Why we don't notice our friends' shortcomings

We often think we know our friends well: who we can trust, who tends to criticise everything and who sees the good in people. But a new study shows that in friendship we don't always look at a person strictly and accurately. More often we soften the picture a bit.
Psychologist William Chopik from Michigan State University studied the extent to which people understand the cynicism of their friends. It turned out that the participants partially guessed this trait, but on average still considered their friends to be more benevolent and less suspicious than they assessed themselves. The work is published in the journal Evolution and Human Behaviour.
Important: it's not about our friends being "worse" than we think they are. The cynicism in the study isn't anger or bad character, but a tendency to think that people mostly act out of personal gain, aren't always sincere, and aren't overly selfless.
Details
The study involved 173 pairs of friends, a total of 346 people. Each participant rated their own level of cynicism and separately answered how cynical they thought their friend was. The researcher then compared these assessments: how accurate people were, how much they got it wrong for the better, and how much they transferred their own view of people to their friend.
The result was twofold. On the one hand, the friends do understand something about each other: their assessments were not random. On the other hand, they systematically underestimated their friends' cynicism. That is, they saw them as a little more soft, trusting and friendly than they described themselves.
The study also showed a projection effect. More cynical people were more likely to see their friends as cynical. This is a familiar psychological mechanism: if a person tends to expect hidden benefits from others, it is easier for him to see the same attitude in loved ones.
Even so, the overall bias remained positive. The participants did not just "draw a friend from themselves" - they also added a little trust to the image of a friend. And this, according to the researcher, can be useful for relationships: friendship requires not only accurate knowledge, but also a willingness to see the other in a favourable light.
Separately, the author notes new friendships. At the beginning of friendships, people particularly underestimated each other's cynicism. This can be explained simply: for a relationship to work at all, a person needs to give the other a chance. Being too cold and suspicious at the start can keep a friendship from developing.
Why it matters
Friendship doesn't just hold on absolute honesty of perception. If you see all the weaknesses in a friend without a filter, the relationship can become fragile. A small positive illusion helps maintain trust, co-operation and closeness.
But this illusion has a downside. If a person goes too long without noticing the warning signs - selfishness, manipulation, constant devaluation, unreliability - they can invest in relationships that are harmful to them.
The main conclusion, therefore, is not that one should be suspicious of friends. Rather, friendship requires a balance: enough trust to keep the relationship warm, and enough realism to keep an open mind to behaviours that are repetitive and damaging.
Background
Cynicism in psychology is usually understood as a persistent distrust of other people's motives. A cynical person is more likely to assume that those around them are acting out of selfishness, pretending to be kinder than they are, or helping only for gain.

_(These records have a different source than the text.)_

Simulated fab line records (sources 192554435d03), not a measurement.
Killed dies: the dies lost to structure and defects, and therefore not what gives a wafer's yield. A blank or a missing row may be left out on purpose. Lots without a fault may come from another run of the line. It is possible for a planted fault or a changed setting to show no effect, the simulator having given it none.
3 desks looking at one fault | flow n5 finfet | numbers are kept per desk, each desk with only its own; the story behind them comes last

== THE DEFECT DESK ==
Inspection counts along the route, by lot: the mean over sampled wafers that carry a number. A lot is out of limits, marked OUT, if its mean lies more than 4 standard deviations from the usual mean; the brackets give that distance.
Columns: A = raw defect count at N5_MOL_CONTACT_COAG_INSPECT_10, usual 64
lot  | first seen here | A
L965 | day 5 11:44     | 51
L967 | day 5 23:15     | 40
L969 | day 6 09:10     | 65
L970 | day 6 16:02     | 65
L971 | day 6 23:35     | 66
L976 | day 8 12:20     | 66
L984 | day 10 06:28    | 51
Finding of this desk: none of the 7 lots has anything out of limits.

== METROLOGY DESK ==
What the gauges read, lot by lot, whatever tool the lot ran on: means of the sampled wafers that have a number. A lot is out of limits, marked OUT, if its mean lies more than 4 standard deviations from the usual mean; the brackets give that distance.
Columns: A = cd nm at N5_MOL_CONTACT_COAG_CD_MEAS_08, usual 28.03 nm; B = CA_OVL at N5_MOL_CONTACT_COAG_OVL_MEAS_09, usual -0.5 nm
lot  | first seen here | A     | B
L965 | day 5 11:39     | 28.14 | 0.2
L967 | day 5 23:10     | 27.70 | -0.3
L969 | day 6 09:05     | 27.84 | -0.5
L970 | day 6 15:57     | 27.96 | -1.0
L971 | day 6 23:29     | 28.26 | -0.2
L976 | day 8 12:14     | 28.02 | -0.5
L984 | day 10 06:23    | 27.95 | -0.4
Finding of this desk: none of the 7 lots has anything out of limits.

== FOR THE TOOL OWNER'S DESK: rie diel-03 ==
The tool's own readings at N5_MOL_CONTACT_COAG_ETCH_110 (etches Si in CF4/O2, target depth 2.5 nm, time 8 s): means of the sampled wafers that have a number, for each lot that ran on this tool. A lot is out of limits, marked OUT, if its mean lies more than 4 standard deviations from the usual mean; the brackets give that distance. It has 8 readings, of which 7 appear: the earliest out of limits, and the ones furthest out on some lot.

In friendship, this attitude is especially important. If one person is too suspicious, it is harder to trust. If the other idealises a friend too much, they may overlook problems. So researchers are interested not only in what people are "really like," but also in how those closest to them see them.
Chopik's work fits within the broader theme of close relationships research. His lab at Michigan State University studies how personality traits, social environment and relationships influence people's behaviour and their connections with others.
Source
William J. Chopik, "Cynicism among friends: Accuracy and bias in cynicism judgments," Evolution and Human Behaviour, 2026.
The study involved 173 pairs of friends. Participants rated their own cynicism and their friend's cynicism, and then the author analysed how accurate these ratings were and what distortions there were in them. The main finding: people partially guess their friends' cynicism, but tend to see them as more benevolent than they judge themselves to be.